Life

5 Meaningful Ways We Should Measure Our Success

by Brianna Wiest

A very solid portion of our collective anxiety and self-dislike comes from the impossible standards we try to meet. These are different — very differentfrom the standards and goals we hold ourselves to, in that we unconsciously adopted them as necessary, as opposed to products of our own aspirations. We were the generation that was told "You can be anything," and somehow heard "You can succeed at everything, and, in fact, you must."

The reality is that the happiest people don't accomplish the most; they consider every little accomplishment a feat. They are grateful for everything. They let go of what would be ideal and perfect, and in place of that, find what they were actually looking for was surrounding them all along: good enough. They understand that life is defined by the mundane, the day-to-day, not the milestones. Those milestones fade to the background eventually anyway. Happily successful people enjoy the journey, though it's corny to say. The problem isn't that you aren't successful. It's that you have a warped idea of what "success" is, or what it should be, so you aren't letting yourself feel grateful for what you have. It all comes down to needing to shift the way we think, not how endlessly we work. Here, a few new, better ways to gauge how successful you are:

How Effortless You Allow Your Day To Be

"Effort" is not synonymous "hard work." In fact, it's the opposite. You have to put forth effort when you don't naturally feel called to be doing something. You're probably thinking: "Well, I'm not going to be called to do the work I don't feel like!" and to that I'd say: That is a choice you are making.

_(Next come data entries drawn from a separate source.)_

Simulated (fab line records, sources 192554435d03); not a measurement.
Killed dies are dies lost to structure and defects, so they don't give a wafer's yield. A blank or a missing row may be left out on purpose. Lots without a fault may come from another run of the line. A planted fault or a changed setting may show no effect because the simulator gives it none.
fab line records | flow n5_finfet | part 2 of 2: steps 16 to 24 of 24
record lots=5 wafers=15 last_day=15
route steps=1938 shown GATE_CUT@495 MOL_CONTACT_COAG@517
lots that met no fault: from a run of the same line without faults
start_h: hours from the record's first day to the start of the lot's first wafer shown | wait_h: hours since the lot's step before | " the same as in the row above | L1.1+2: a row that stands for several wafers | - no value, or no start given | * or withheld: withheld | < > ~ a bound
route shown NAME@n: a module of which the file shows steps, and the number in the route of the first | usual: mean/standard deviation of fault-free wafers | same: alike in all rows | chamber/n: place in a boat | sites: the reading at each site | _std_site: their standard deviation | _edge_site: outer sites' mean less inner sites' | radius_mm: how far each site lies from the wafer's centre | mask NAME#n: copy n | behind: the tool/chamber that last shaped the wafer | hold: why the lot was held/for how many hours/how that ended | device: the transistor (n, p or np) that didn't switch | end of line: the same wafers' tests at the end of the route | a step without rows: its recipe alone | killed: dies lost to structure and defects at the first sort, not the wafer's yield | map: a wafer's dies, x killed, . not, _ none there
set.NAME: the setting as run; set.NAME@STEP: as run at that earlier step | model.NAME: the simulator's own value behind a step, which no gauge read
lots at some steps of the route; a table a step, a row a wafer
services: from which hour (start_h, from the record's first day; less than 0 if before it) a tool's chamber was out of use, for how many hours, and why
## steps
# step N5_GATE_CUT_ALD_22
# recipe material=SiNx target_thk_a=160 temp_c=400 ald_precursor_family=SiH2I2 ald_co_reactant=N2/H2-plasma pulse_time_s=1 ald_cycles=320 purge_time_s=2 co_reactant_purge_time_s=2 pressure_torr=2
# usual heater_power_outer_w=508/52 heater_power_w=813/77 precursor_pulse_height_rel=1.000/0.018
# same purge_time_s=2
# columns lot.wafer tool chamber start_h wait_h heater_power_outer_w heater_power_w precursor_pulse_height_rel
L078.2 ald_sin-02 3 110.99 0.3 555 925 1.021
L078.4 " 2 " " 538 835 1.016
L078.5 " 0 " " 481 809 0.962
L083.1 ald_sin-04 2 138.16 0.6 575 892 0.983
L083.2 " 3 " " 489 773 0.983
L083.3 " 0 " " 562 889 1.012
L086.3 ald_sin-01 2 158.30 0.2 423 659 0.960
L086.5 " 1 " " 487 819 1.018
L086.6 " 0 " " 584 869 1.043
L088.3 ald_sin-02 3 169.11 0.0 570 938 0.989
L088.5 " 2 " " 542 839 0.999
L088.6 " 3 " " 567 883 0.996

You can choose to be grateful for the work you have and what it affords you, and if you're taking care of yourself well enough/doing something you're even remotely competent in, you should not need to use stress, self-hate or anxiety to motivate yourself to get things done.

How Far You've Evolved From The Person You Once Were

We're a culture of forward-thinking people. This isn't political, it's social: we sense a lack of meaning, and so to cope, we imagine a better future. This was our Founding Fathers' MO, and while it's very helpful for, you know, creating systemic change and advancing the human race, it has to be balanced with grounded-ness and presence, which we severely lack.

All of this to say that we're always focusing on the people we should be, that we need to become. We measure our worth by how far we are from an ideal, not how far we've come from the past. Being grateful and acknowledging how far you've come won't inhibit you from becoming more — it will empower you. Most people don't want to be grateful for what they have because they think it will prevent them from wanting more, but the opposite is true. If a lack of gratitude is what motivates you, you'll never have much of anything regardless.

Celebrate the person you are in light of the person you were. Doing so does not mean you have to forego the person you're going to be.

How Much Positive Meaning You've Assigned To Different Aspects Of Your Life

Meaning is not something that happens, it's something you choose. You choose how much you care about your work, and your physical space, and your body, and your relationships. Meaning is not inherent; it's realized. And it's realized by taking note of what you appreciate, and what makes you feel good, and what you don't think you could live without. Whether it be your family, or your job, or your health — it's in appreciating these things for what they do for you that you want to do them better, and take care of them. That's meaning. You decide what constructs the purpose of your life.

Not How Much You Get, But How Little You Need

I have something that may come as a shock, I hope you're all ready: more "things" will not make you more "happy." (Wild idea, right?) Here's the thing: there's nothing wrong with money. Or physical belongings. But there's nothing loving about them, either. You cannot love things; you can only love deflections and distractions that keep you from facing yourself. It's very easy to believe that more money will facilitate a better life, but beyond taking care of your day-to-day necessities, that isn't true. People will argue that making enough money to keep you out of poverty will make you happy, but they fail to acknowledge that the most iconically happy people (think Gandhi, Mother Teresa) were impoverished. The point is, if you need very little, everything will be enough. If you need more and more, nothing will. And the truth is that you don't need most of the crap you think you do.

How Much Love You Feel, No Matter The Circumstances

You cannot always choose how you feel, but you can choose what you think. You can choose what you focus on, and a lot of unhappiness comes from assuming otherwise. You may not always be happy, you may not always have everything you want (or need, really), but there is always, no matter what, in any given moment of the day, love. It is always present, it is just a matter of whether or not you choose to see it.

Gauge your success not on how much you objectively have, but how much you choose to see, no matter how little seems to exist to anybody else.